[Excerpt] The U.S. newspaper industry is suffering through what could be its worst financial crisis since the Great Depression. Advertising revenues are plummeting due to the severe economic downturn, while readership habits are changing as consumers turn to the Internet for free news and information. Some major newspaper chains are burdened by heavy debt loads. In the past year, seven major newspaper chains have declared bankruptcy, several big city papers have shut down, and many have laid off reporters and editors, imposed pay reductions, cut the size of the physical newspaper, or turned to Web-only publication.

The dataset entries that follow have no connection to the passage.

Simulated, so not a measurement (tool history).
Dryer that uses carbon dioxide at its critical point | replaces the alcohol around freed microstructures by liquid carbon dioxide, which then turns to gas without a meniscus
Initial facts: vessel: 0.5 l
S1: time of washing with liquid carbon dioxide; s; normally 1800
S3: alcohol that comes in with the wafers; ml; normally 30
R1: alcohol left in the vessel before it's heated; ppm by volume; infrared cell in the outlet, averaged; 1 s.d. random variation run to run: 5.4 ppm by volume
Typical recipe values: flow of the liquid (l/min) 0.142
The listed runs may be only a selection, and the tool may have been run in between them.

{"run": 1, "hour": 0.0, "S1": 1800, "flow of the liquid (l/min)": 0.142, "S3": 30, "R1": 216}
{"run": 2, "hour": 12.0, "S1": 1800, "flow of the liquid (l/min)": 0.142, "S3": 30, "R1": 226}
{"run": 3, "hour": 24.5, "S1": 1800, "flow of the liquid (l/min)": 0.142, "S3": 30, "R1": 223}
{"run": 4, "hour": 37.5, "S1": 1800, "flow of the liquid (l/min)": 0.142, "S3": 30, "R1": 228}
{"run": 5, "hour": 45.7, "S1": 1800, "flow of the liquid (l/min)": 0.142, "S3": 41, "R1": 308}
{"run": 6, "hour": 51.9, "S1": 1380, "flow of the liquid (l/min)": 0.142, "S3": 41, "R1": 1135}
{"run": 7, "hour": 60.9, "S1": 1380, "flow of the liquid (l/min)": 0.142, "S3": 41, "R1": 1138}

As the problems intensify, there are growing concerns that the rapid decline of the newspaper industry will impact civic and social life. Already there are fewer newspaper reporters covering state capitols and city halls, while the number of states with newspapers covering Congress full-time has dwindled to 23 from the most recent peak of 35 in 1985.
As old-style, print newspapers decline, new journalism startups are developing around the country, aided by low entry costs on the Internet. The emerging ventures hold promise but do not have the experience, resources, and reach of shrinking mainstream newspapers.
Congress has begun debating whether the financial problems in the newspaper industry pose a public policy issue that warrants federal action. Whether a congressional response to the current turmoil is justified may depend on the current causes of the crisis. If the causes are related to significant technological shifts (the Internet, smart phones and electronic readers) or societal changes that are disruptive to established business models and means of news dissemination, the policy options may be quite limited, especially if new models of reporting (and, equally important, advertising) are beginning to emerge. Governmental policy actions to bolster existing businesses could stall or retard such a shift. In this case, policymakers might stand back and allow the market to realign news gathering and delivery, as it has many times in the past. If, on the other hand, the current crisis is related to the struggle of some major newspapers to survive the current recession, possible policy options to ensure the continuing availability of in-depth local and national news coverage by newspapers might include providing tax breaks, relaxing antitrust policy, tightening copyright law, providing general support for the practice of journalism by increasing funding for the Corporation for Public Broadcasting (CPB) or similar public programs, or helping newspapers reorganize as nonprofit organizations. Policymakers may also determine that some set of measures could ease the combination of social and technological transition and the recession-related financial distress of the industry.